An art show on U Street encourages viewers to think about the difference between shelter and the outdoors. Whether you’re outside or inside, your place in the built environment depends on your perspective.


Exhibit-goers take a look at Theaters of the 13th Dimension by Mars Tokyo at Outside-In’s opening reception. All photos by the author.



Outside-In is showing at the Joan Hisaoka Healing Arts Gallery on U Street NW. This group exhibition of four artists “explores the dwelling from various points of view,” according to the show notes.

The gallery’s front window houses Modern Colossus, a work of wood, acrylic, and gouache paint by DC artist Carson Murdach. At once simple and complex, the artwork depicts a city skyline of gray low-rises and skyscrapers towering over an anarchistic assembly of white wooden houses of varying sizes, some with red rooves.


Modern Colossus by Carson Murdach.


The houses cohabitate with other indeterminate residents. White wooden rectangles are painted red on one side, visually and materially identifying with the houses even as they play an unclear role in the urban construct.

Pure white houses, squares and rectangles are speechless about their raison d’être. A few upwardly mobile figures have summited the high-rise buildings, perched on rooftops at precarious angles. A few others have strayed off the grid. The landscape is devoid of people.
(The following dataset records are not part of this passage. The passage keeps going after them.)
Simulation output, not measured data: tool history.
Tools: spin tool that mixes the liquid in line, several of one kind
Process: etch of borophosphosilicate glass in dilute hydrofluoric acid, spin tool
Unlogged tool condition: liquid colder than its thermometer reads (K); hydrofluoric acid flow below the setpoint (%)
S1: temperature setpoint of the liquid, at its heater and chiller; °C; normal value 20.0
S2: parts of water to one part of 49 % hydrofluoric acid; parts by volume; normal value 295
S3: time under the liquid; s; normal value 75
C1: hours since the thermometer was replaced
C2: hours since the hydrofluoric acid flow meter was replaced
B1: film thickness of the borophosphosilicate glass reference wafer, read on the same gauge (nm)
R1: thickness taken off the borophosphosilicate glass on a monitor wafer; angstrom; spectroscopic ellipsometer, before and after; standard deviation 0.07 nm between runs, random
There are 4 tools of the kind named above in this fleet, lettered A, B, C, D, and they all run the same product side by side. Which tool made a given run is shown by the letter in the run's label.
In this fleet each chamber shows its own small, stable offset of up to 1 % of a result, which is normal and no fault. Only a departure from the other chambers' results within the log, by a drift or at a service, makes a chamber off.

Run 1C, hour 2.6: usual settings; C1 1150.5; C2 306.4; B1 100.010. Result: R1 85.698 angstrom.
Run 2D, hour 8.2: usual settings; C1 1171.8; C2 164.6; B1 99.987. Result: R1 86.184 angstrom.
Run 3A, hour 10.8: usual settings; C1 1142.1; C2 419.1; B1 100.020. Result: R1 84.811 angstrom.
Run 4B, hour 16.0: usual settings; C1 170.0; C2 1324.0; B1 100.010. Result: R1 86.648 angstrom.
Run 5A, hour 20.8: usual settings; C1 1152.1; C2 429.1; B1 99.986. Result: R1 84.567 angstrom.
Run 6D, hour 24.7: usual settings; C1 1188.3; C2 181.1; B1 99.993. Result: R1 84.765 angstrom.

In his artist statement, Murdach says his work seeks to “narrate cautionary tales of humanity’s pattern of civilization.”


New Metropolis by Carson Murdach.


Artist Michael Nakoneczny creates three-dimensional structures in the form of houses. “My inspiration and ideas often come from observing and interacting with the funky, decrypted, abandoned buildings, shacks, and houses I seek out while riding my bike up and down alleys and industrial areas,” wrote Nakoneczny in his artist statement. He surveys the grounds to collect “whatever catches my eye and can fit in my backpack.”


Small Talk, Big Talk by Michael Nakoneczny.


The other two Outside-In artists speak to the urban experience more indirectly. Mars Tokyo creates three-dimensional miniature theaters so small that only one person can view the art at a time. Perhaps equipped with a magnifying glass for a closer look, viewers see universal situations and emotions played out on an urban stage.


Mars Tokyo’s Theaters of the 13th Dimension. This is an accidental metaphor for the theme of perspective: you see reflections of me and the opposite wall of art. It’s an interesting case of “the medium is the message.”


Though he may not be a household name, artist Lee Wheeler is familiar to DC nightlife patrons. His work inhabits popular bars such as the Big Hunt and Lucky Bar on Connecticut Avenue NW, as well as Hill East local favorite Trusty’s. He designed the H Street Country Club golf course and his handiwork appears in Rock & Roll Hotel and other H Street NE Corridor hotspots.

Wheeler’s contribution to Outside-In is mixed-media birdhouses, “metaphors of things that can threaten, enhance, challenge or transport,” said curator Dolly Vehlow.

Is art imitating life or vice versa? Those verbs universally apply to the real-life housing and transportation issues we write about here at Greater Greater Washington.


Crowd at July 29 opening reception.


Outside-In shows at Joan Hisaoka Healing Arts Gallery, 1632 U Street NW, through September 2. There’s an artist and curator talk on August 20 from 3:30 to 5:30 pm. Want to meet up? I’ll be there, wearing a fluorescent bicycle lapel pin! If we get a group, we can go for dinner or drinks afterward if there’s interest.